Integrating over something else than priors #1276

ArnoVel · 2019-12-09T20:30:03Z

ArnoVel
Dec 9, 2019

Hi,

I'm currently trying to modify some code related to Heteroskedastic GPs, and want to add some MCMC component to it, to essentially circumvent some instability in the convergence process.
The dataset is quite small (1d, few thousand points at most), so performance is not a huge issue, although I want to have a somewhat efficient code.

The problem is as follows:

First estimate the noise through some homoskedastic GP
Fit a gp to the log of the noise levels. This is ideally the distribution I want to sample from
Sample N points from the gp posterior for the noise at each location x, this results in a N * n_batch * 1 sample.
forward this to my heteroskedastic model who accepts a diagonal variance filled by the noise levels from my gp posterior
Obtain a joint distribution P( Y | Z, X) * P(Z|X) that I would like to integrate w.r.t Z by sampling.

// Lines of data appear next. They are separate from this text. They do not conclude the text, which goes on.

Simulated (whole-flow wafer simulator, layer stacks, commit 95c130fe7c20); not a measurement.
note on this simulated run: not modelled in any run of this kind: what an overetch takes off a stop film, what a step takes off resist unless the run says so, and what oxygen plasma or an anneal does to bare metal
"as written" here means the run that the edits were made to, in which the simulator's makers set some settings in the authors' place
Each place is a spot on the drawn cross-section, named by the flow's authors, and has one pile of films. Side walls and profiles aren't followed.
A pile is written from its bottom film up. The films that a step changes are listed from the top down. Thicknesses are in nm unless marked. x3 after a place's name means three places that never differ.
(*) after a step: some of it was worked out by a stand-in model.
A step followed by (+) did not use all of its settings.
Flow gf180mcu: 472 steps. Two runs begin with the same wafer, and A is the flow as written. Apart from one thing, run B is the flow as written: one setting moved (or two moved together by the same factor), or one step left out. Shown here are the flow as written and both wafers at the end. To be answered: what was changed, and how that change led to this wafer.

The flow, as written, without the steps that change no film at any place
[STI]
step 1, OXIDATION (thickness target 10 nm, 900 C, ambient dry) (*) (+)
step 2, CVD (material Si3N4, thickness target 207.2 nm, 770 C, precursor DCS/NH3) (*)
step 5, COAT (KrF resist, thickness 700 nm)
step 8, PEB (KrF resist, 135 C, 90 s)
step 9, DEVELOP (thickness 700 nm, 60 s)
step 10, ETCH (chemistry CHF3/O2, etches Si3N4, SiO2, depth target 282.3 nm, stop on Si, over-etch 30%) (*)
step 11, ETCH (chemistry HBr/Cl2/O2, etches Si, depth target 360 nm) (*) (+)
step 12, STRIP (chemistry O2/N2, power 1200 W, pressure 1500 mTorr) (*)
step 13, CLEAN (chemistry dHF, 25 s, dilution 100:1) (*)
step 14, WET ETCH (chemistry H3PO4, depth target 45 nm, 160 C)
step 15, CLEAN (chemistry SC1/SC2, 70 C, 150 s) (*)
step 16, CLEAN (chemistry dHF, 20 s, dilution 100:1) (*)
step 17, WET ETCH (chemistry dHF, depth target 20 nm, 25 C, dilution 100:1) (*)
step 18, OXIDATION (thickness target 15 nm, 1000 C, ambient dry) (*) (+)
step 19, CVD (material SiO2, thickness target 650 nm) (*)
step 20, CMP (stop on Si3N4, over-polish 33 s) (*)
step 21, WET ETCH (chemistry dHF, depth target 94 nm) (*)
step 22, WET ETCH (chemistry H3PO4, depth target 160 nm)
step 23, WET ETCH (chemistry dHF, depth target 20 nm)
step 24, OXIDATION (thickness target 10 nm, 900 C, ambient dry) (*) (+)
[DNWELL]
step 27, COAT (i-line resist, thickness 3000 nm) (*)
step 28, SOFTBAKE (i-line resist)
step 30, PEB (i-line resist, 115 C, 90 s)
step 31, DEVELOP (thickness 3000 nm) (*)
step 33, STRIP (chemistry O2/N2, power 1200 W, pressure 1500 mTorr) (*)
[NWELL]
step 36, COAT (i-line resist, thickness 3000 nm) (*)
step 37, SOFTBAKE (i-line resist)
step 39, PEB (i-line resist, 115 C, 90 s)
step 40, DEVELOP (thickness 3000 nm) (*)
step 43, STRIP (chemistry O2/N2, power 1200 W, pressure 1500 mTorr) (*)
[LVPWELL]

However, I am relatively new with this, and I can't quite yet grasp what the gpytorch.distributions.MultivariateNormal allows me to do.

I know I can get log_prob which doesn't quite help me, unless some trick, or that pyro could naturally help me if I was currently sampling from a prior over some hyperparameter.

One solution would be to simply set this noise as a prior and let pyro do its work, but not sure how to do this yet, as it would depend conditionally on the inputs.

Anyway, to give an idea of what I'm currenly doing, you can find some sample code below!

Sample code

Here is where essentially I'd like to introduce sampling and my integration:

class myHeteroGP(SingleTaskGP):
    def __init__(self, train_x, train_y, train_y_var, internal_samples=200):
        # model given the noise.
        mean_module = gpytorch.means.ConstantMean()
        covar_module = gpytorch.kernels.ScaleKernel(gpytorch.kernels.RBFKernel())
        noise_gp_covar = gpytorch.kernels.ScaleKernel(gpytorch.kernels.RBFKernel())


        validate_input_scaling(train_X=train_x, train_Y=train_x, train_Yvar=train_y_var)
        #self._validate_tensor_args(X=train_x, Y=train_y, Yvar=train_y_var)
        #self._set_dimensions(train_X=train_x, train_Y=train_y)

        noise_likelihood = GaussianLikelihood(
            noise_prior=SmoothedBoxPrior(-3, 5, 0.5, transform=torch.log),
            #batch_shape=self._aug_batch_shape,
            noise_constraint=GreaterThan(
                MIN_INFERRED_NOISE_LEVEL, transform=None, initial_value=1.0
            ))

        noise_model = SingleTaskGP(
            train_X=train_x,
            train_Y=(train_y_var+1e-06).log(),
            likelihood=noise_likelihood,
            covar_module=noise_gp_covar
            )

        likelihood =  _GaussianLikelihoodBase(HeteroskedasticNoise(noise_model))
        super().__init__(train_X=train_x,
                         train_Y=train_y,
                         likelihood=likelihood,
                         covar_module=covar_module)


        self.to(train_x)

        self.itg_sampler = SobolQMCNormalSampler(internal_samples)
        #print(self.likelihood, self.model)

        self.noise_likelihood = noise_likelihood
        self.noise_model = noise_model


    def forward(self,x):
        # fit noise gp
        noise_mll = gpytorch.mlls.ExactMarginalLogLikelihood(self.noise_likelihood,
                                                    self.noise_model)
        print('fitting noise gp on log(y_var) as function of x')
        botorch.fit.fit_gpytorch_model(noise_mll)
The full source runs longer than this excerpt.